Resurrecting the Champ
Living on the streets of Denver, pushing a shopping cart piled high with all his worldly possessions, the man everyone calls “The Champ” (Samuel L. Jackson) knows he was not the greatest boxer to ever step in the ring, but at least he had a shot at it. After years of succumbing to fighters who ultimately found his glass jaw more often than he landed a winning punch, the Champ went from up-and-coming to mere has-been, with no heavyweight championship under his belt. Now the man who once went by the legendary title of “Battling Bob Satterfield” fights no one but cops and street thugs. Living in the shadow of his former self, this champ is down and halfway out.

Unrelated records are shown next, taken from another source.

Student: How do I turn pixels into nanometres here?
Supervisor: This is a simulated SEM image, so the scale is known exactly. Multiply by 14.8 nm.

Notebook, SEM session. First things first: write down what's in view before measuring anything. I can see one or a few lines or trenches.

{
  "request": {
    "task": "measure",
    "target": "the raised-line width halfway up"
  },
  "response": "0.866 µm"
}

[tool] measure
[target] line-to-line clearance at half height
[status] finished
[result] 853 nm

Denver Times sports reporter Erik Kernan (Josh Hartnett) knows the feeling. He’s been living in the shadow of his famous father Erik the “Wow” man Kernan ever since he too decided to be a journalist. Listening to tapes of his old man’s lively radio broadcasts — Erik is aware that he has some big journalistic shoes to fill. Assigned to cover all the bush-league sporting events, he wants a shot and the big time, but his hard-driving editor Metz (Alan Alda) is quick to tell Erik he’s just not cutting it.
“I forget your pieces while I’m reading them,” Metz complains. “A lotta typing – not much writing.”
Rapidly losing ground at work and at home – his wife Joyce (Kathryn Morris) has asked for a separation – Erik is afraid of becoming an absent father to his son Teddy (Dakota Goyo) just like his father was to him. He needs to make changes, to put heart back into his life and into his work . . . but how?
There are many moral issues resurrected in this film. The difference between right and wrong, accepting the consequences of one’s actions, forgiveness, and setting the record straight are all positive moral aspects of “Resurrecting the Champ”. The messages run deep in this well written and beautifully acted drama. I don’t think Samuel L. Jackson shouted one single line in the entire film. The redemptive theme is thoughtfully presented and is one for all of us to note and take to heart in our own lives.
The film lets us down however in the area of graphic foul language. It is peppered with it throughout the film. In addition, the characters drink to excess in many scenes which all combines to eliminate what would otherwise be a wonderfully uplifting film. As it is, we cannot award the Dove Seal. One can only hope that Hollywood will soon resurrect the by-gone days where one could go into the theater and not be bombarded with four letter words and blatant obscene language. Whatever studio gets that message will be my “Champ”!